Building a Cohesive Team

Here are five critical keys to building that cohesive team.

3 min
November 21, 2019

In the digital age, almost every business is literally moving at the speed of light.  Having a cohesive  team is absolutely critical for success in this fast paced, high-pressure market environment.  Building a dynamic unit can’t be left to chance—there needs to be a blueprint and an action plan to make that happen!

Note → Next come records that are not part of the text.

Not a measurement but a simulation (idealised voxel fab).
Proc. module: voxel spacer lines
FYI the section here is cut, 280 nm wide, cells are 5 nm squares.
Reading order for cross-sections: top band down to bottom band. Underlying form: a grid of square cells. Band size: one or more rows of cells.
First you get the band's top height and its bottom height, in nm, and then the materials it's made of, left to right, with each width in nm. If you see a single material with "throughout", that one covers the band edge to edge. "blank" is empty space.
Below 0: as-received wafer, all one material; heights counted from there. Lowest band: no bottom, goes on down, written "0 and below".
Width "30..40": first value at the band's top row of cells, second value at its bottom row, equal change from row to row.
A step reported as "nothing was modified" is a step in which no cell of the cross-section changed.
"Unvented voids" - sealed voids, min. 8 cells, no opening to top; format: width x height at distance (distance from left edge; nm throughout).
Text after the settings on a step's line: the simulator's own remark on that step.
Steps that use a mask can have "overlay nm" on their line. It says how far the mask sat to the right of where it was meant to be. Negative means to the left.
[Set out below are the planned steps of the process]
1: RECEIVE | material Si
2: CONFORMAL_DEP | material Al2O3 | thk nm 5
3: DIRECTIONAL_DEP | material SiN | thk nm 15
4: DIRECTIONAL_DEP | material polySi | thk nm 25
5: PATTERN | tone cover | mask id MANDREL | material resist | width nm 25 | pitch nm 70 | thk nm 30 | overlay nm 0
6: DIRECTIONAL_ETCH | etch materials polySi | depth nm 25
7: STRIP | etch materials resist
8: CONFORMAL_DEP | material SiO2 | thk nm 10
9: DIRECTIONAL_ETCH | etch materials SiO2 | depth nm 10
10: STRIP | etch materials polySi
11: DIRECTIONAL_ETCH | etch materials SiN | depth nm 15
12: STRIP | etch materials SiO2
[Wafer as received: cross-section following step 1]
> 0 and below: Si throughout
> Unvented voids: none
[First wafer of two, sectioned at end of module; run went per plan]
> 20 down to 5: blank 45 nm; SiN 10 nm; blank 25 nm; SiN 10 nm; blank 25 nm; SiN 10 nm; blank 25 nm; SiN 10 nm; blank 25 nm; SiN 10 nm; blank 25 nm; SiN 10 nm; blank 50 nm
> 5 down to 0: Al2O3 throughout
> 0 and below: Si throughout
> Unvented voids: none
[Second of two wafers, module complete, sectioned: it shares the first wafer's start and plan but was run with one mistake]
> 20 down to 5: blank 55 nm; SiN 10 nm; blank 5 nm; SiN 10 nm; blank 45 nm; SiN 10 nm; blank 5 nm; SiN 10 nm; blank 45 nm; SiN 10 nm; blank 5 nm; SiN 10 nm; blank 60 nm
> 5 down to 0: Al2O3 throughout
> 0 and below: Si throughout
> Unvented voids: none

Here are five critical keys to building that cohesive team:

  1. There must be a shared sense of purpose.  Everyone on board agrees on why they are there and has a clear idea of the mission at hand.  In the military, officers are trained on articulating “the commander’s intent”—every member of a given unit, regardless of his/her function, can state the overall mission in two sentences or less.  It is unrealistic to expect great team performance if the members of the team don’t agree and/or don’t know what the team’s purpose is.  Managers should never assume that the members have figured it out on their own.  Reinforcing that shared sense of purpose should also be done periodically to keep it top of mind.
  2. Mutual respect for all members of the team is mandatory.  Regardless of position, seniority, or any other factor, everyone involved is entitled to the respect of everyone else.  Far too often, support people are taken for granted, or worse yet, taken advantage of.  Managers must send a clear message, based on their own behavior, that mutual respect is the “glue” that holds the entire group together.  In fighting, cliques, etc. typically arise when there’s a lack of respect within the group.  “United we stand, divided we fall” remains a profound truth.
  3. Recognize and share the strengths of every team member.  Managers should know what each person brings to the party.  Any collection of humans has a range of talents and skills—identifying those that are valuable for the entire team is an example of a “force multiplier.”   Publicly recognizing those individual strengths promotes morale and invites other team members to tap into that respective person as a resource.  In a short period of time, people begin to reciprocate, offering their own talents and tapping into those of others on board.
  4. Open and unqualified communication at all times.  Every team member should feel comfortable sharing relevant information, ideas, suggestions, etc. with the rest of the team.  There’s no monopoly on good ideas, and the team should be operating in an environment where no one should feel inhibited or hesitant to put relevant stuff on the table.  This is especially true if someone has serious reservations about an action that the team is about to take.  Fear of being ostracized for “raising one’s hand” is a non-starter.  Quite often, the perspective of the “outlier” on a given issue can save the team a lot of wasted time and effort on a particular matter.  Managers must encourage team members to do more than just “shake their heads” in agreement.
  5. The ability to adapt to rapid change.  Even the best-laid plans must often change once the battle begins.  Having a team that is flexible and doesn’t panic when conditions shift is essential in this new business environment.  The four points we’ve already listed are the foundation for building this kind of team.  A rapid change in business conditions will be an ample test of just how cohesive a sales team really is.  Make sure that yours will pass it with flying colors!